Observer Staff Writer
At its May 21 meeting, the Board of Trustees agreed on holding a special meeting in June to change the contract between the township and Solvaris, Inc. to permit a taller height.
The adjustment is contingent upon the Planning Commission approving of tower height ordinance amendments that would allow towers 176-200 feet tall through Special Land Use requests.
The commission will hold a public hearing on the ordinance amendment May 28 during its regular meeting.
Matt Lauer, owner of Solvaris, is leasing township-owned land at 36 Mile and Hipp roads to house a tower for wireless Internet services. He asked for a 200-foot tower to bypass problems caused by the township's topography, but was denied by the Zoning Board of Appeals.
Lauer appealed the decision, but later dropped it when the township discovered in February that the tower was 207 feet tall, above the current limit of 175 feet. The township made Solvaris shorten it to 160 feet.
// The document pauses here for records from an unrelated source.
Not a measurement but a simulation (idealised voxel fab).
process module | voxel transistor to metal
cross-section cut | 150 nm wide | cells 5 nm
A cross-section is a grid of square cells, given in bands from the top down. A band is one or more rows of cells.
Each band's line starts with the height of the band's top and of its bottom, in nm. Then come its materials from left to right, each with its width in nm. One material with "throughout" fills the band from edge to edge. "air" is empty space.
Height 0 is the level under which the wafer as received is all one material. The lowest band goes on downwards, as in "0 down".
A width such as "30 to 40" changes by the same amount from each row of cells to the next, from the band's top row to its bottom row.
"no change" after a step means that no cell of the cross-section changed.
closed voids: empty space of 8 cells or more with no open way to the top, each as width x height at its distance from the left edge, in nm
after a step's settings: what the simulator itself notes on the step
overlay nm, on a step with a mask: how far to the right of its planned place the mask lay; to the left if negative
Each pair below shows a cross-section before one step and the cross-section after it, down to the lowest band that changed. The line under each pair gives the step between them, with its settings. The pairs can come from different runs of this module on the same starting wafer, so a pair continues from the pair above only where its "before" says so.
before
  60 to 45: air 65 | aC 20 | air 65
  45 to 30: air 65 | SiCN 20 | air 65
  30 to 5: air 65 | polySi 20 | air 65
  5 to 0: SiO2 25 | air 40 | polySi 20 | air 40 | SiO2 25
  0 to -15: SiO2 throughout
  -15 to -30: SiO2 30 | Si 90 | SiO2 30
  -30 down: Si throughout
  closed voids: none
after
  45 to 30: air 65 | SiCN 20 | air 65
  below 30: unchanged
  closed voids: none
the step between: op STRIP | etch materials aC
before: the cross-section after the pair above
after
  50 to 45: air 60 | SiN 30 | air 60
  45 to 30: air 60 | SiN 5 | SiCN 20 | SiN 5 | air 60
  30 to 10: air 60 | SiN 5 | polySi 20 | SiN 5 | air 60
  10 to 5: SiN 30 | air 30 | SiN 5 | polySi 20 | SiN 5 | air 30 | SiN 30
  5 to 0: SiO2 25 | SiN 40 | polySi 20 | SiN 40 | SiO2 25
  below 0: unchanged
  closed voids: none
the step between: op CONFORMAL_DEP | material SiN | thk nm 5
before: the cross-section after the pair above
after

However, township officials are now determining if his and other towers can go to 200 feet.
Supervisor Richard Cory said the township attorney recommended changing the contract with Solvaris so the tower will not exceed 200 feet instead of 175 feet.
Cory said should the Planning Commission approve of the ordinance amendments, the board could hold a special meeting next week to make the proposed contract change.
"We're going to try and expedite this if we can," Cory said.
Treasurer Deborah Obrecht suggested the board grant approval of the contract amendment contingent on the Planning Commission's decision.
Trustee Paul Okoniewski argued such a motion, saying there were other changes the attorney brought up in the past he would like to see addressed.
"I'm not prepared to vote on it, not tonight," he said. "If we have another meeting to approve it then I'll bring the comments."
The agreement between Solvaris and the township states the lease would be approved for five consecutive periods of five years following an initial seven years. Okoniewski previously criticized the contract for not giving the township a chance to review the terms before renewal.
No motion was made on the agreement changes.
Matt Lauer, owner of Solvaris, said he hopes the Planning Commission meeting goes well, but expressed doubts about amending the agreement.
"I don't think this is a time to open up the contract," he said.
Lauer said he would have to wait 30 days for the ordinance changes to take effect, but after that he would put together a timeline for construction.
Solvaris is charged $200 a month to lease the land from the township, and will provide two wireless "hot spots" in the township.
Andy Meinhard, a resident living near the tower, continued to oppose the tower, saying he believes the township isn't charging Solvaris what it should.
"I want the township to be aware of the sweetheart deal that Mr. Lauer got as far as the lease of the property compared to what other townships in the area are leasing out their property for the same purpose," he said.
He said he understood the need for Internet services in the area, but encouraged the board to scrutinize the contract and any potential health risks the tower could cause before approval.
Following the meeting, Cory said it may be a good deal, but the township is trying to provide a needed service to its residents.
"We shouldn't be in the business to make money here," he said.
In following the agreement, the board voted 5-0 at a special meeting held April 29 to allow 123.net to co-locate on the tower without any fees.
The agreement states any co-locations be approved by the board prior to installation. Clerk Susan Brockmann said 123.net is the original company Solvaris partnered with last year to provide the wireless Internet service, so the township isn't viewing it as a new business.
"We didn't feel that it was a monetary item to discuss or have any special approval," she said on April 29.